Earlier today the National Taxpayer Advocate Nina E. Olson issued her new report to Congress. She called the ever-growing tax code's complexity as the most serious problem facing both the IRS and taxpayers. Nina’s got it just right: this is inefficient and leads to frustration, honest mistakes, and widespread evasion. But will her plan to fix it work?
As a measure of how unwieldy the law has become, Olson’s staff found the tax code had grown to 3.8 million words as of Feb. 1, 2010, compared to the 1.4 million words the Joint Committee on Taxation reported in 2001. (That doesn’t include tweaks Congress made to the tax code in 2010—some 579 in all, according to a count kept by tax publisher CCH, a division of Wolters Kluwer.)
While the burden of complying with all those words has been calculated in different ways, Olson multiplied the IRS’ own estimates of how much time taxpayers spend collecting data for and filling out each individual tax form by the number of forms filed to estimate that Americans (both individuals and businesses) spend 6.1 billion hours a year complying with the code. That’s the equivalent of more than 3 million workers toiling away full time, all year. By way of comparison, the Federal government employs the equivalent of 2.1 million full-time civilian workers and Wal-Mart, the nation’s largest private employer, has 1.4 million workers in the U.S., although not all are full time.

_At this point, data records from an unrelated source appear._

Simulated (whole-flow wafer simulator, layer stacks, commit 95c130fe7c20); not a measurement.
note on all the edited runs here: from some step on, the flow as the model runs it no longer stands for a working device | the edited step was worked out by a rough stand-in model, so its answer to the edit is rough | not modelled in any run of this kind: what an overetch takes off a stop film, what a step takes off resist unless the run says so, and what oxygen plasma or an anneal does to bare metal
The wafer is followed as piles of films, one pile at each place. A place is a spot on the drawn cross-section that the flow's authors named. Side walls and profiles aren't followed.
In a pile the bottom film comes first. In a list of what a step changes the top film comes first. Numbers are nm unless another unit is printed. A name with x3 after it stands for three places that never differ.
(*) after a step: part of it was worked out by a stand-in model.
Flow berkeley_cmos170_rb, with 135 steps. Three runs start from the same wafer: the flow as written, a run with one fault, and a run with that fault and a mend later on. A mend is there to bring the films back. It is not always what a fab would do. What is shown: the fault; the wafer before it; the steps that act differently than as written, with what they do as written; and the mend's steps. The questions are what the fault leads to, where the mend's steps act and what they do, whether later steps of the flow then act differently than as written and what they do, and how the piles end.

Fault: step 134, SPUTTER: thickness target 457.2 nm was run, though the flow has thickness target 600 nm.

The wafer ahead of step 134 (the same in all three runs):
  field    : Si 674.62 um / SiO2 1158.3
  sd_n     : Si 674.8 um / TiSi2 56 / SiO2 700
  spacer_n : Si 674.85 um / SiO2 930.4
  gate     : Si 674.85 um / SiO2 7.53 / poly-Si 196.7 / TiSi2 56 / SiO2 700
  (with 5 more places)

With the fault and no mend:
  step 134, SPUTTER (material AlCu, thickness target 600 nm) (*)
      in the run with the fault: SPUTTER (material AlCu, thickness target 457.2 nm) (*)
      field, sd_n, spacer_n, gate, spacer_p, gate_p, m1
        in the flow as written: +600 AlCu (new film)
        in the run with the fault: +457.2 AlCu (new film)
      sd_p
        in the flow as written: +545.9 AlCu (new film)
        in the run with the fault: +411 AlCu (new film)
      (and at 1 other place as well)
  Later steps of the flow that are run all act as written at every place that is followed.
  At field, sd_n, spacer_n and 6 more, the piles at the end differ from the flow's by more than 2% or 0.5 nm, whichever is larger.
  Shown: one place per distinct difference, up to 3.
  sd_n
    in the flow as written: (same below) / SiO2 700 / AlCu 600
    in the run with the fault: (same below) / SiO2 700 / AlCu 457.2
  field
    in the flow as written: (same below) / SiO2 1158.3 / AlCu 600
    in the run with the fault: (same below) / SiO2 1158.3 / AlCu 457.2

Complexity is also raising individual taxpayers’ out-of-pocket costs for filing their 1040s, Olson noted. About 60% of individual taxpayers now pay CPAs, enrolled agents, H&R Block or other services to prepare their returns while another 29% use software, such as Intuit’s TurboTax. According to a recent IRS study, the median individual taxpayer (as measured by income) spent $258 in 2007 for tax prep, up from $220 in 2000, in constant, inflation-adjusted dollars.